Some look like trees. Others, a flight of birds. A new "flock" of turbines is coming, thanks to vertical axis technology.
There is no single design for these upended wind catchers, but all share one key aspect: the blades turn around an axis that points skyward. And unlike their horizontal brethren, the components and associated generators of a vertical turbine are placed at its base, giving it a lower center of gravity. Most are also relatively small, and unlike horizontal units, they can be grouped very closely together to optimize efficiency.

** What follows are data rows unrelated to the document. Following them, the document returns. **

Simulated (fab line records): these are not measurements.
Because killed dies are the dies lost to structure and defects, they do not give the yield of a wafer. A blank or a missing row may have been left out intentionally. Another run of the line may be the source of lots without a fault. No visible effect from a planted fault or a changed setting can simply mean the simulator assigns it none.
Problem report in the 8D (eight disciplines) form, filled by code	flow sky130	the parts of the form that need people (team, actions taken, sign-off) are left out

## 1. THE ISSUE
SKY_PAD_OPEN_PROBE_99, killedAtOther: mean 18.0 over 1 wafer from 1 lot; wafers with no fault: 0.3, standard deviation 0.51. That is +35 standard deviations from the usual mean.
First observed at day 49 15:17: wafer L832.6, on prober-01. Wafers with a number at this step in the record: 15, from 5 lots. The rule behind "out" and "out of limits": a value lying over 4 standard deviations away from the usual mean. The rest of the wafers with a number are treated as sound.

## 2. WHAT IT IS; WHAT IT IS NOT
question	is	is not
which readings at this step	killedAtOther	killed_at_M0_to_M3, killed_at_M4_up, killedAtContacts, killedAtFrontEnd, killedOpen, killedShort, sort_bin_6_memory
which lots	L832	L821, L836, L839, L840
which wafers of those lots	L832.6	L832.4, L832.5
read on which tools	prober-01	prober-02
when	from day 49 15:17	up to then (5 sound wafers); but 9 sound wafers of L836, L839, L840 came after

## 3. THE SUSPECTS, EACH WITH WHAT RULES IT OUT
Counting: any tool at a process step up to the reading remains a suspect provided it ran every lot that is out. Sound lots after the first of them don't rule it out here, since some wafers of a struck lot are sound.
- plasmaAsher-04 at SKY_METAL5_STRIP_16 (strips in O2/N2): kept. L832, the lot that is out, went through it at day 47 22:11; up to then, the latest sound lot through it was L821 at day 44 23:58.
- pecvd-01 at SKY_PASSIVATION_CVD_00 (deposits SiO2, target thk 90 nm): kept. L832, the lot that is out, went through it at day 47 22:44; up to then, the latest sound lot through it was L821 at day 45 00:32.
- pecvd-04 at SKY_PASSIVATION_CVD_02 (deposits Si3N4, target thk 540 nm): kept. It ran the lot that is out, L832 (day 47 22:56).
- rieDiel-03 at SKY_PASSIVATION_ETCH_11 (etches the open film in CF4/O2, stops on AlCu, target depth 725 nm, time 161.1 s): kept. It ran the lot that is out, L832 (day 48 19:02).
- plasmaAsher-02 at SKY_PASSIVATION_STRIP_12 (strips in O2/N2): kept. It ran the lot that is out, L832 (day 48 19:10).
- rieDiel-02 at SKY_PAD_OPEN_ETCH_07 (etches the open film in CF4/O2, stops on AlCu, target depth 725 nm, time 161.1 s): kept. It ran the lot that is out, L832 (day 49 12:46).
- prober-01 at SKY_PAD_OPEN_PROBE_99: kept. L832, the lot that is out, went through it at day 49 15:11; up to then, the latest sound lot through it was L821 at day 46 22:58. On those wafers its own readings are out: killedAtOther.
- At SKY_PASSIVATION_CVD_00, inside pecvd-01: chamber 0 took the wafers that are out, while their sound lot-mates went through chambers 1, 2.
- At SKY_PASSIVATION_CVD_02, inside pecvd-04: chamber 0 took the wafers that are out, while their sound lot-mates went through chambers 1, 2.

In many large cities, including New York, San Francisco, Boston and Chicago, city officials and scientists have been studying vertical axis turbines and contemplating their use. Paris has embraced the notion with enthusiasm, even allowing two giant turbines of this type to be installed within the steel latticework of the Eiffel Tower, which might someday generate enough electricity to power the ground floor of the tourist attraction. Some private firms worldwide have begun integrating vertical axis turbines into architectural plans for commercial buildings.
But vertical turbines have also attracted a sizable number of skeptics and naysayers.
“You can make a [vertical axis wind turbine] that will produce electricity,” says Robert Preus, a researcher at the National Renewable Energy Laboratory in Colorado who helped develop certification criteria for small wind turbines in the U.S. “The question is whether or not you can do so competitively.”